Feds release druglord Carlos Lehder, Pablo Escobar’s top smuggler


Druglord Pablo Escobar’s top smuggler — a wild and wily cocaine trafficker named Carlos “Crazy Charlie” Lehder — has been quietly released from prison in Florida and deported to witness protection in Germany, his lawyer announced this week.

Lehder — who has dual German-Colombian citizenship and got his start as a teenager selling pot by the hundreds of pounds in New York City — is now 70, and after serving 33 years in federal custody, is reportedly in poor health.

But in his heyday, he flew Colombian cocaine into the US by the ton from a Bahamian island he owned just 200 miles off the Florida coast, deploying a sneaky fleet of low-flying small planes and bribing local pols to look the other way.

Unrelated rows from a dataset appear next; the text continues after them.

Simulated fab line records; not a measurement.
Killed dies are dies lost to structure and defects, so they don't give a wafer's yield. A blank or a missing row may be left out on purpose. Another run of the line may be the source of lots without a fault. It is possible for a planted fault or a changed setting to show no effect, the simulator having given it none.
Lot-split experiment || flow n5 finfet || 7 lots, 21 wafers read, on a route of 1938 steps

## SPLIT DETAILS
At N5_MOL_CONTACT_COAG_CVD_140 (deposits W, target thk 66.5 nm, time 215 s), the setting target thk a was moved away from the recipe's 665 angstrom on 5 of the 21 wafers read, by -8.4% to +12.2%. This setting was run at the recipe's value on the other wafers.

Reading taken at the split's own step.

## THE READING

And as a backstop, Lehder joined forces with no less than corrupt dictator Manuel Noriega to funnel still more cocaine and drug money through Panama.

Carlos Lehder
Carlos LehderSipa USA via AP

By the time he was captured in 1987, Lehder had revolutionized the previously inefficient, drug-mule method of smuggling and risen to the top of Escobar’s Medellin cartel.

The handsome ladies’ man and cold-blooded killer was responsible for four out of every five bags of cocaine that reached the US, prosecutors said at the time.

“He was to cocaine transportation what Henry Ford was to automobiles,” the US Attorney in Tampa who prosecuted Lehder, Robert Merkle, would tell jurors in his opening statement.

“He saw America as a decadent society. He saw cocaine as the wave of the future in the Unites States.”

Lehder was also linked to a wave of violence against Colombian judges, police and journalists — fueling a fear of reprisal assassinations that spread to the U.S. after his capture.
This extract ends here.